Compute the singular value decomposition (SVD) using your code. Check the consistency of the result by comparing the sign of the first element of SL[:, 0] with the sign of the first element of U[:, 0] from Python's np.linalg.svd.

Here's how you can go about it on your script:

import numpy as np

def manual_svd(array):
    # left singular vectors
    AAT = np.matmul(array, array.T)
    eAAT_values, eAAT_vectors = np.linalg.eig(AAT)
    idx = eAAT_values.argsort()[::-1]  # sorting: largest singular values first
    eAAT_values = eAAT_values[idx]
    eAAT_vectors = eAAT_vectors[:, idx]
    SL = eAAT_vectors

    # Check the sign of the first element
    if np.sign(SL[0, 0]) != np.sign(array[0, 0]):
        SL[:, 0] = -SL[:, 0]  # Apply sign flip if necessary

    # right singular vectors
    ATA = np.matmul(array.T, array)
    eATA_values, eATA_vectors = np.linalg.eig(ATA)
    idx = eATA_values.argsort()[::-1]  # sorting: largest singular values first
    eATA_values = eATA_values[idx]
    eATA_vectors = eATA_vectors[:, idx]
    SR = eATA_vectors.T

    # singular values
    S0 = np.zeros(np.shape(array))
    np.fill_diagonal(S0, np.sqrt(eATA_values), wrap=True)

    # Verify with the sign-corrected SL
    Proof = np.matmul(SL, np.matmul(S0, SR))

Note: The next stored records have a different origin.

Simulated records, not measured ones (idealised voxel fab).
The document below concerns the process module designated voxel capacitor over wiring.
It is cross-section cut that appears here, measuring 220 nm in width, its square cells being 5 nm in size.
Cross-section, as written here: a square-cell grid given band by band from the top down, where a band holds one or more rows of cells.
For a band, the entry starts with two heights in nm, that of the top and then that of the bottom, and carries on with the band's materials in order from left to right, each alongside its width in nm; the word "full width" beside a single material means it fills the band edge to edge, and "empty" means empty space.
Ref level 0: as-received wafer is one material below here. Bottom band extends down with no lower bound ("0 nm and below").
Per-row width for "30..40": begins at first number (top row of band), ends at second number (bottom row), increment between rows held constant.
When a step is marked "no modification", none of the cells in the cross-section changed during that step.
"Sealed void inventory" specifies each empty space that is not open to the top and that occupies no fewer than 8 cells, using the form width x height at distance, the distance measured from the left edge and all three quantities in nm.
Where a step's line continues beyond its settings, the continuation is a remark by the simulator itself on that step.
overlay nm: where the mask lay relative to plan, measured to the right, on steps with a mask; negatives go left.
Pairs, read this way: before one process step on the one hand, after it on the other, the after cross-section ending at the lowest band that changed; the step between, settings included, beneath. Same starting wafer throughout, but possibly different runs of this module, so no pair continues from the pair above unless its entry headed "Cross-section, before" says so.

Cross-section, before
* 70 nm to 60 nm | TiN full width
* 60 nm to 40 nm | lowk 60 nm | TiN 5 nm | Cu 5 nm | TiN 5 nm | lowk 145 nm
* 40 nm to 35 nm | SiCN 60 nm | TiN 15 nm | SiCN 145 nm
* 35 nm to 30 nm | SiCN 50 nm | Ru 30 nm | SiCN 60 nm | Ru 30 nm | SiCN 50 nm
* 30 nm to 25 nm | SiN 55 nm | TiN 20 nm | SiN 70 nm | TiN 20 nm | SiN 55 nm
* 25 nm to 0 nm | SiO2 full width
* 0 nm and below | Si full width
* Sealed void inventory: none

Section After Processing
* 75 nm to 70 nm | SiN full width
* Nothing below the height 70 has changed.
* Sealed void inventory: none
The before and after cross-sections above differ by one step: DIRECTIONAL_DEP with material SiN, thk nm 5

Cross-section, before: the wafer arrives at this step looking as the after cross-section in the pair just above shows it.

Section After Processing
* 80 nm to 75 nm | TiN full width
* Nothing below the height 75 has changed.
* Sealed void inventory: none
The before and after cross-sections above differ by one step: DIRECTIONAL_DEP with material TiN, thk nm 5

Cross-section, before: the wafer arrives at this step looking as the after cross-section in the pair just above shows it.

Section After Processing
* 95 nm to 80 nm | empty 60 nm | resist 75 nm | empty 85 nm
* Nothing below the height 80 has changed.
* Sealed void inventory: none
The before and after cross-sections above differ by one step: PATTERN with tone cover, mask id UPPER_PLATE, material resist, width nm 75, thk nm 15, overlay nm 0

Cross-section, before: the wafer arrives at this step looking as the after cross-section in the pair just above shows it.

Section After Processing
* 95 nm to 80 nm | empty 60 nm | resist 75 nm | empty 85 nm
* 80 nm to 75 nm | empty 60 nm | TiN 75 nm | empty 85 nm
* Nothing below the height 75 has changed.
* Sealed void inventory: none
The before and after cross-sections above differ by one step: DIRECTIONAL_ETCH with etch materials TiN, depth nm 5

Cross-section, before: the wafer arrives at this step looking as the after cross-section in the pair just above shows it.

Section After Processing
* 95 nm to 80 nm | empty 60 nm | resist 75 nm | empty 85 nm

    return SL, S0, SR, Proof

# Test your code with different arrays
array1 = np.array([[4, 5, 9], [3, 2, 6]])
array2 = np.array([[3, -1, 4], [1, 5, 9]])

SL1, S0_1, SR1, Proof1 = manual_svd(array1)
SL2, S0_2, SR2, Proof2 = manual_svd(array2)

print("Proof1:")
print(Proof1)
print("Proof2:")
print(Proof2)

This should hopefully help stabilize the outcome and automatically apply the sign flip when necessary.